By Gabriel Oguda via Facebook
Dennis Oliech has come out guns blazing tearing into Sam Nyamweya and the Football Kenya Federation. He wants FKF to keep off the running of the top flight league, and he wants fans and players to come out on Monday and ask Nyamweya to resign. This, my friends, is where we get it wrong.
No one expected Dennis Oliech to support Nyamweya anyway. After al,l his blood brother – Ken Oliech – has already expressed interest to become FKF President in the October elections, with Dennis being rumoured as the chief bankroller. Dennis Oliech, therefore, with all his good intentions of sweeping the house clean, is an interested party in the latest standoff and can therefore not be relied upon for a non-partisan judgement. A hyena waiting for a swinging arm to fall off is the last person to ever save a bleeding limb.
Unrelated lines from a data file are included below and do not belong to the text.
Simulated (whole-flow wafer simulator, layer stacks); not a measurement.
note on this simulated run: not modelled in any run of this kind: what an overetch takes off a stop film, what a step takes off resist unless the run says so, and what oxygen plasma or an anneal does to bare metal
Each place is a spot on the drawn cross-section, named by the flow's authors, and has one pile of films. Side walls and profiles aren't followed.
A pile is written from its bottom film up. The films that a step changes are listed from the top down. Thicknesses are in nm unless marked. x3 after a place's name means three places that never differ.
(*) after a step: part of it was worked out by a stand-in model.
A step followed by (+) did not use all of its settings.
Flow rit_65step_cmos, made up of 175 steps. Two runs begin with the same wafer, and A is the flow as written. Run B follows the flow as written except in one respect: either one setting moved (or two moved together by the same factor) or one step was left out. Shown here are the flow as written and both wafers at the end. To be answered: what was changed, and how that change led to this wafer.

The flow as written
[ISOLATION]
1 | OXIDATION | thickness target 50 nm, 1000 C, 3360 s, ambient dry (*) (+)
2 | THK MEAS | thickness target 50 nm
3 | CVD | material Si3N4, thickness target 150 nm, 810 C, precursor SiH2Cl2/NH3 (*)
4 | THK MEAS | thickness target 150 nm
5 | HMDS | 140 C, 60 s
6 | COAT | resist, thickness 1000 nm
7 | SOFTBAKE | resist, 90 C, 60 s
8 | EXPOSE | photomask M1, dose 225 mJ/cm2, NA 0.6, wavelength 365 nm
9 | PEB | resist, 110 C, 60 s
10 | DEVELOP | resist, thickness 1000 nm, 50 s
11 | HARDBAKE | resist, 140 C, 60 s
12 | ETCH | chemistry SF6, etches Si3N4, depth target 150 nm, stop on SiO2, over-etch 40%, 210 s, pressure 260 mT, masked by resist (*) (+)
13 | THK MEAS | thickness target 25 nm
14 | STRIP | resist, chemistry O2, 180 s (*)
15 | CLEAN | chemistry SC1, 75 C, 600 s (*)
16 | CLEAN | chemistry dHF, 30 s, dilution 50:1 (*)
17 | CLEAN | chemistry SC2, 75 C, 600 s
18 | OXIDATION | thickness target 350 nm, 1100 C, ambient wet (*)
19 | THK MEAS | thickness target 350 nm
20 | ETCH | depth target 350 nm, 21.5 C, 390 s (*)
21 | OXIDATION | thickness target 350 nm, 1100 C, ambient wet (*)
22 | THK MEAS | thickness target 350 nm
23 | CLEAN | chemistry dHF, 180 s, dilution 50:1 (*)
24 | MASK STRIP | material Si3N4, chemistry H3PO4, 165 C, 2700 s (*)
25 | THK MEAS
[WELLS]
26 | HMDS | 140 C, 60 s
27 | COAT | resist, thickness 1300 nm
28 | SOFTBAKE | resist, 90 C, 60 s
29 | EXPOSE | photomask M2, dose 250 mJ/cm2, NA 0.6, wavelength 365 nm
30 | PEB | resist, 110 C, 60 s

Yesterday, just when Oliech was sharpening his knives for Nyamweya, another footballer in Nigeria was being elected to the Nigerian FA. Jay Jay Okocha – so good they named him twice – was on Friday elected chairman of the Delta State Football Association.
The former Super Eagles captain, one of only two Nigerian footballers to play at three FIFA World Cup finals, polled 26 out of the 27 votes cast. He replaces Amaju Melvin Pinnick, who announced his intention to relinquish the post on the very day he was elected President of Nigeria Football Federation, last September.
Okocha becomes, if you like, the second most powerful football administrator in Nigeria. The Delta State is no arena for cowards. It is home to the bloodiest conflicts between foreign oil corporations and minority ethnic groups who feel they are being exploited. It is home to the finest footballers Nigeria has ever produced. Sunday Oliseh – you will remember him for the thunderbolt strike against Spain in World Cup 1998 – and Emmanuel Emenike leading a star-studded roster of football big-hitters to ever emerge from Nigeria’s talent incubator. Ngozi Okonjo-Iweala, the current Federal Minister of Finance and Coordinating of Economy and former World Bank Managing Director, also hails from the oil rich State.
Dennis Oliech hails from Seme, Kisumu County, and I keep telling you the descendants of Migele have no shortage of talent. Seme Pod Pek. We have only seven months to the next FKF elections in October and you’d expect football stakeholders, players, and fans, to be doing grassroots mobilization strategizing on how to unseat Sam Nyamweya. Instead they’re tweefing online and writing some things my grammar teachers would never be proud of reading.
Unseating Sam Nyamweya will never be a walk in the park. Big Sam was with Deputy President William Ruto in Youth for KANU 1992 (YK92). Kenya had just been ushered into multi-party politics and President Moi needed blood-thirsty youths to comb the grassroots intimidating opponents and collecting votes. You will also remember 1992 as the year the 500 shillings note was introduced, as the highest denomination, into the Kenyan market. Where I come from, they nicknamed it ‘Jirongo’.
The former Lugari MP was the most notable YK92 figure in Western Kenya and Upper Kavirondo. They used to walk with stashes of brand new 500 bob notes to buy votes and hire hooligans to advance the KANU hegemony. There is nothing about underhand tactics that Sam Nyamweya doesn’t understand. Press releases and Facebook updates will never move this guy.
Nyamweya is not alone. FIFA President Sepp Blatter – the 78 year-old Swiss, is running for a 5th term this May. Issa Hayatou, the aging Cameroonian, has been President of CAF since 1988. This year, during a CAF meeting during the Africa Cup of Nations, Hayatou proposed the scraping of a statute limiting the President’s term of office. If ratified, it will make him rule for life. Both Blatter and Hayatou are Sam Nyamweya’s blossom buddies.
Just two weeks ago, Big Sam was in Zurich, at the FIFA headquarters, for a private meeting with Blatter. Anybody belonging to this league of oldies determined to hang onto power till eternity cannot be moved by mere social media updates. President Moi once said KANU will rule for 100 years. All the presidents Kenya has ever had owe their allegiance to the grand old party. it is difficult to argue with the self-proclaimed ‘Professor of Politics’.
I sympathize with KPL on this latest standoff. They just got the most battle-hardened man on the opposite side of the ring. Anyone else and they’d be having a walkover. I would like to urge Kenyan payers to wake up from this obsession with social media and get their hands dirty, for once. This is no time to wear those tank-tops and pancake makeups posting selfies on social media.
You are coming with knives to a gunfight. Kindly adjust your hardware accordingly.